FOR IMMEDIATE RELEASE: April 7, 2008
CONTACT: Joe Choquette, 802-225-5510
Stinehour Press Announces End of Operations
(Lunenburg, Vt.) Managing Director and CEO Warren Bingham announced today that The Stinehour Press, an award-winning book design and printing firm, will be ending operations and liquidating its assets after more than 50 years of operation in northern Vermont. The company, which had several million dollars in sales last year, employed a staff of 21 highly skilled workers. “Although it’s been lovingly cared for, our offset press equipment is more than 25 years old and lacks many of the digital time-saving devices and speed of newer presses; and we’re behind the technology curve by not yet having adopted fully digital pre-press capability,” Bingham said. “Our sales force estimates that the company had to forfeit several million dollars in business last year because of capacity constraints caused by our old equipment, and we would need to invest at least $3 million to be competitive. In today’s economy, when added to what we’ve already invested in the company, it’s beyond what a small group of committed owners can do. We’re heart-broken that what began with so much hope and represents the hard work and passionate commitment of so many is ending.”

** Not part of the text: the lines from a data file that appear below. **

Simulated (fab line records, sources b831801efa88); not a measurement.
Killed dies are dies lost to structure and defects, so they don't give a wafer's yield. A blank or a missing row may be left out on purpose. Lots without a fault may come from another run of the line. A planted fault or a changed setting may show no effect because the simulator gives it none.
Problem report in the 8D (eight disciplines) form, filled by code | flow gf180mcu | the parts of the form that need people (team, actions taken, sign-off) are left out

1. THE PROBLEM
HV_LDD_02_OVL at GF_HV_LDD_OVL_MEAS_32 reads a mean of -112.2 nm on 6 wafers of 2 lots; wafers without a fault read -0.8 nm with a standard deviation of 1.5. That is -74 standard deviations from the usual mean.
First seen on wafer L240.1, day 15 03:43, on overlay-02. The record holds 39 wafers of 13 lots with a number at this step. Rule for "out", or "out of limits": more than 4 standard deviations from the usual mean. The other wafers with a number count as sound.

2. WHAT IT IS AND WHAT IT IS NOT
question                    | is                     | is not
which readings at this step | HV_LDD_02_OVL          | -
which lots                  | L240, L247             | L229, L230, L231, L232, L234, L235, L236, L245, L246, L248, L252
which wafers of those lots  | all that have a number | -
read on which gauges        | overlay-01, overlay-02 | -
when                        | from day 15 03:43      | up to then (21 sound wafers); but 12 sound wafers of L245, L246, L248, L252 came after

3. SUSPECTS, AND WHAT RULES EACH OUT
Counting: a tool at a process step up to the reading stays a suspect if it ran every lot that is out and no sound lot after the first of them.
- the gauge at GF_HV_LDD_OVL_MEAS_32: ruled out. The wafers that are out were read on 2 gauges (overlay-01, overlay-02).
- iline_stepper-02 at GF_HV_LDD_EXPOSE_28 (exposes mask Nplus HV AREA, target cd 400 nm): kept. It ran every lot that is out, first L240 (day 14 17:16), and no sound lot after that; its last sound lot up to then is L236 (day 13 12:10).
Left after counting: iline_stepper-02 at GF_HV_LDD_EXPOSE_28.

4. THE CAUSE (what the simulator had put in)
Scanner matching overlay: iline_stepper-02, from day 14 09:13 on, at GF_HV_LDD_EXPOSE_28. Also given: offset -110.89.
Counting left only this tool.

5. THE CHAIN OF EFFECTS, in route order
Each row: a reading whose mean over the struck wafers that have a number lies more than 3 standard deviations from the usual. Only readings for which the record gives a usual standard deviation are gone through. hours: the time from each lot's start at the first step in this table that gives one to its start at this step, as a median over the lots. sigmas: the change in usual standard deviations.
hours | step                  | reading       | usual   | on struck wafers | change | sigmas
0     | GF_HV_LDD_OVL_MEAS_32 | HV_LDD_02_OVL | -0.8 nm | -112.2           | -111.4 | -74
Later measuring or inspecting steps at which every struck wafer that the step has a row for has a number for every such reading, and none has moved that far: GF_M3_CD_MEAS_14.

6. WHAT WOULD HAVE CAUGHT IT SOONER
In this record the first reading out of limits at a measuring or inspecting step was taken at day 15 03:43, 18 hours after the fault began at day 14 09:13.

Bingham met with employees on Monday to advise them of the closing. He said workers will be paid for any accrued vacation time and, if possible, will receive severance pay based on seniority as long as the workout plan enables the company to provide it. The company has contacted the Vermont Department of Labor to advise them of the closing, and intends to be proactive in assisting workers in finding new employment.
Founded by the legendary book designer and printer, Rocky Stinehour, the Press operated as a family-owned business until 1998 when it was sold to an Irish multinational corporation. Its customer list includes many of the country’s leading arts and cultural institutions and its alumni include an impressive list of some of the most noted book designers and technicians in the country. Clients include the Art Institute of Chicago, the San Francisco Fine Art Museums, the Museum of Modern Art, the Museum - 2 - of Fine Art in Boston, the Norman Rockwell Museum, The Getty Museum, the Guggenheim, the Whitney and the Smithsonian. Publishers included Random House,
Little-Brown and many university presses, including Harvard, Stanford, Yale, Princeton and Dartmouth.
Several years after the initial sale, in 2001, the Irish parent company announced that it was leaving the printing business and planned to close the Press. The current owners, headed by Bingham, bought the business to forestall the closing and in hopes of restoring its prominent position in the book printing world. In addition to significant new capital investment, the new owners strengthened management and systems, rebuilt its sales force and restored its reputation for fine quality work. The company was recently described by the Washington Post as “the premier book printer in the world” and has won more than fifty prestigious awards for design and production quality over the past several years, including back-to-back awards as the SAAPI Printer of the Year of illustrated books in 2006 and 2007. In today’s global economy it was not enough.
“The lines separating author, publisher, printer and distributor are blurring, and digital technology can make China or Reykjavik seem as close as Lunenburg,” Bingham said. “A new kind of book printing industry is evolving that is based on printing shorter runs of more titles including digital print-on-demand. This should bode well for Stinehour Press and our unique blend of art, craft and technology; but it arrives at the same time as we often see books projects from China for less than we can buy the paper. These are not good times for American manufacturers. I hope we know the full cost of what we’re buying as a society. When lowest cost is always the determining factor, it might be higher than we think.”